Ford has been bouncing F-Series sales well into the six figures and the Chevy Silverado and Ram aren’t far behind. Meanwhile, Nissan’s Titan sales are equivalent to 9.6% of Ford’s sales output. To help juice sales, Nissan made the new Titan better, faster, and stronger. These adjectives aren’t just a testament to the hardware under the body panels; the truck’s physical presence does enough to make sure that no one questions its masculinity. A massive bright grille is a direct assault on the chrome faces of the F-150, Ram, and Silverado. When asked about the decision to enlarge the brakes and axle/differential combo on the Titan, Nissan said that it was done in the name of giving the truck robustness and goodness.

Apparently, many truck buyers get on all fours and peep at the undercarriage when shopping as if they were inspecting a farm animal, and Nissan didn’t want potential customers to be disappointed with what they saw. Hardware aside, the rest of the truck appears to be designed along the lines of the F-150, except with last-generation headlights and a more curvaceous roofline. Don’t let those boxy looks fool you, though, because there are some aerodynamics upgrades on this truck that keep the desires of EPA regulators in mind. Active grille shutters up front can instantly lower the coefficient of drag if the coolant is chilled enough and if AC system pressure allows.
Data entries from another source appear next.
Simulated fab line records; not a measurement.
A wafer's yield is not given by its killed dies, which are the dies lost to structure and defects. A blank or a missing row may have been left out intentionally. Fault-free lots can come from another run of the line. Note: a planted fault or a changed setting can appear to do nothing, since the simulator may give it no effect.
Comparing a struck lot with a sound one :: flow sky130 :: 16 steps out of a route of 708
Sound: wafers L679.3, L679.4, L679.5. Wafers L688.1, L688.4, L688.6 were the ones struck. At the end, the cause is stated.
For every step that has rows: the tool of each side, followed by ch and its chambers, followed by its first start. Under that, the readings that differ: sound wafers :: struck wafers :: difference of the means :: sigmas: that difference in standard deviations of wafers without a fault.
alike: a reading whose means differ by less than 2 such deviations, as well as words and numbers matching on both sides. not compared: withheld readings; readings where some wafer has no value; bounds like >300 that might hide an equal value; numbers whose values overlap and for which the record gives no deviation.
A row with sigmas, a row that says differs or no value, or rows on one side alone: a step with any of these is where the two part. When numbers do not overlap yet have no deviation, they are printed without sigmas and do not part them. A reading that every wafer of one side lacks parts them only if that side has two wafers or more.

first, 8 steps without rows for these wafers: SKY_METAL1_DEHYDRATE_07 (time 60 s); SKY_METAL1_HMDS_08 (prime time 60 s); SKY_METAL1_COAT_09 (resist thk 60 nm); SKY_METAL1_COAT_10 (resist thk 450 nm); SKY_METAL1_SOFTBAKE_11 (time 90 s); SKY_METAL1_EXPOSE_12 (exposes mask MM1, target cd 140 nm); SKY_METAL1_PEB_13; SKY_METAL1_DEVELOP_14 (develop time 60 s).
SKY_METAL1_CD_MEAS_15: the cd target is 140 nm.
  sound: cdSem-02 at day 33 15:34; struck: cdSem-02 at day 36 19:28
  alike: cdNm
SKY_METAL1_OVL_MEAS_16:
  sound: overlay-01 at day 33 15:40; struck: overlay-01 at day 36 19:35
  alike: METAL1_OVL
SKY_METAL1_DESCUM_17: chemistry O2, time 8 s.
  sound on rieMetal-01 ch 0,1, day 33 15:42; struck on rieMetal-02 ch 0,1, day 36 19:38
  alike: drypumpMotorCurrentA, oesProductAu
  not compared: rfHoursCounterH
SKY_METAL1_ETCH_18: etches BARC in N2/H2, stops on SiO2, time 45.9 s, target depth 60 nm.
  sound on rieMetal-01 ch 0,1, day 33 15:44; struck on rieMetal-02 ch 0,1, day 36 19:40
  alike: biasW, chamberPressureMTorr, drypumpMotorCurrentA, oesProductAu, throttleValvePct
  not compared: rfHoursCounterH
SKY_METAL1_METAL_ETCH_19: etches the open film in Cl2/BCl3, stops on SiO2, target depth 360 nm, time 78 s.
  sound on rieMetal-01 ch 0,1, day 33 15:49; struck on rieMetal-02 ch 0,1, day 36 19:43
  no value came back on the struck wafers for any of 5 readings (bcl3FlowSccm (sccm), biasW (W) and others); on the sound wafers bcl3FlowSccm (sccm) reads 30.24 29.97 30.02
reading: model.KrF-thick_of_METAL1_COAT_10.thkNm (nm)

Meanwhile, a covered tow hook, front bumper, tailgate, and roof spoilers, as well as under floor covers all combine with the grille shutters to yield a 10% increase of Cd over the 2014 Titan. This adds to an improved EPA mileage sticker of 15 mpg city, 21 highway, and 18 mpg combined. Another advantage of playing nice with the wind is less interior noise, making the Titan an ally in the battle against driving fatigue, but the laminated front side glass and three layers of dash insulation have a hand in that as well. As with the Armada, Nissan was keen on ensuring that on-road dynamics were as superb as they could be for a body-on-frame vehicle, recruiting the help of hydraulic body mounts to reduce cabin noise as well as vibration and the rubbery feel that plagues trucks.

The result was something I enjoyed. Although the jiggly shake of the ladder frame was far from absent, it was subdued enough that conversation with my driving partner during the two-hour stretch of bumpy highway driving drifted away from the truck and into the realm of politics and semi-sober life experiences. Nissan credits this phenomenon to the fact that its new truck is confident and fun to drive, but as a non-truck person my only incidents of fun with the Titan occurred when the pedal was mashed to the three-layers of firewall. This caused the 5.6-liter “Endurance” V8 to erupt with 390 horsepower and 394 lb-ft of torque. The excitement wasn’t only a result of shaming the old engine’s 317 horsepower. It came from the flat torque curve.

Mated to the ATF warmer-infused seven-speed automatic, the engine helps the Titan reach a claimed best-in-class tow rating of 9,390 pounds. For the towing newbies there's trailer sway control system, downhill speed control, an integrated trailer brake control, and a trailer light check that allow the computer to keep things in control once your skill runs out. Even the blind spot monitoring system is enhanced to account for merging capabilities that are hindered by long loads at the rear. We didn’t get a chance to test the Titan’s driving dynamics when saddled with the extra mass, but a makeshift off-road course was available to show us just what the truck could do when the pavement runs out.

With a hill descent control system sending the ABS system pulsing through the brake pedal like an Olympic athlete’s heartbeat, the Titan conquered steep pre-planned hills tilted at mind-boggling angles while cycling between two, three, or four contact patches. However, before Nissan’s off-road track was trekked, product specialists thought it appropriate to highlight some details that make the Titan one of the better planned out utility workhorses. On the bed of the truck, known to some as the central workbench, Nissan placed LED lights everywhere under the bed rail. This was done to eliminate damage to the lights and to illuminate every conceivable corner of the rectangular prism, allowing for use as a mobile woodcutting workbench.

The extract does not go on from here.